This blog post examines how scientific knowledge is generated through the processes of verification and falsification, and how empirical evidence defines science.
How is scientific knowledge generated? Explanations for this can vary depending on the philosophical perspective on science. One such perspective is logical positivism, which judges the meaning of scientific statements based on empirical verifiability. This perspective emphasizes that scientific knowledge is accumulated solely based on empirical evidence. Logical positivists consider scientific statements meaningful only if they can be empirically verified; statements that cannot be verified are deemed unscientific or meaningless. Let us examine the process of generating scientific knowledge from a logical positivist perspective through the study of salmon migration.
Scientists wanted to understand how salmon return to their birthplace. Native Americans believed salmon returned due to supernatural forces. However, scientists considered such explanations scientifically meaningless because they could not be empirically verified. This aligns with the logical positivist critique that supernatural explanations cannot be objectively confirmed through empirical verification. Therefore, scientists began to exclude supernatural explanations and focus solely on verifiable hypotheses. Scientists devised explanatory methods such as the visual hypothesis, the Earth’s magnetic field hypothesis, and the olfactory hypothesis.
To test the visual hypothesis, scientists caught and tagged salmon arriving at two rivers in the American Northwest, the Issaquah and the Fork. They then divided the caught salmon into two groups. One group had their eyes covered. The other group was not blindfolded. Both groups of salmon were released into freshwater further downstream than the point where the two rivers meet. The experiment showed little difference in the number of salmon returning to their capture site between the two groups.
This result indicated that the visual hypothesis was not supported. Through this experiment, scientists were able to draw the important conclusion that salmon homing does not rely solely on visual information. However, the rejection of one hypothesis does not mean the research ends. Scientific inquiry progresses through the process of finding alternative hypotheses and repeating experiments. Inspired by the idea that pigeons use the Earth’s magnetic field to find their way home, scientists considered the hypothesis that salmon also utilize the Earth’s magnetic field. However, the experimental results did not support the geomagnetic field hypothesis.
After the geomagnetic hypothesis also failed, scientists began exploring other possibilities. During this process, the hypothesis that salmon olfaction could play a crucial role was proposed. To test this olfactory hypothesis, inspired by eel research, scientists conducted experiments using the same method as the visual hypothesis tests. They caught salmon from two rivers, placing nose plugs on one group and leaving the other group unplugged. After releasing these salmon, they recaptured them at the original capture sites as they swam upstream to spawn in freshwater. They classified the recaptured salmon based on whether they had nose plugs and their original capture location. Comparing these results with the deduced outcomes, scientists found the hypothesis was statistically supported.
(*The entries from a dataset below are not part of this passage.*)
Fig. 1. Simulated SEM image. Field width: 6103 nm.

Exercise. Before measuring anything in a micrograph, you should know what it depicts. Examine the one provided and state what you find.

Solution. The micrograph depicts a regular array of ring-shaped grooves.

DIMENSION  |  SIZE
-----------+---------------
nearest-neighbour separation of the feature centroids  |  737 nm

Many scientists generate new knowledge through this process. First, they encounter a puzzling phenomenon that current knowledge cannot explain. This puzzle sparks a desire to explain it. Then, based on prior knowledge of similar situations, they formulate a tentative explanation. A crucial point here is that a scientific hypothesis must be presented in a testable form; it cannot be a mere conjecture. A hypothesis that cannot be tested is not a valid subject for scientific inquiry. Next, they devise methods to test the tentative explanation. They then collect data and compare it with the results deduced from the tentative explanation. If the hypothesis is not supported, this process is cyclically repeated, and new scientific knowledge emerges as the result of this iterative cycle. At this stage, the hypothesis is verified through experiments and observations, making it highly significant. This is why logical positivists set verifiability as a key criterion for distinguishing science from non-science.
Ultimately, scientific knowledge develops progressively through a continuous process of verification and falsification. Verified hypotheses are temporarily accepted but can be modified at any time by new evidence. This process demonstrates that science is a discipline that constantly self-corrects in pursuit of truth.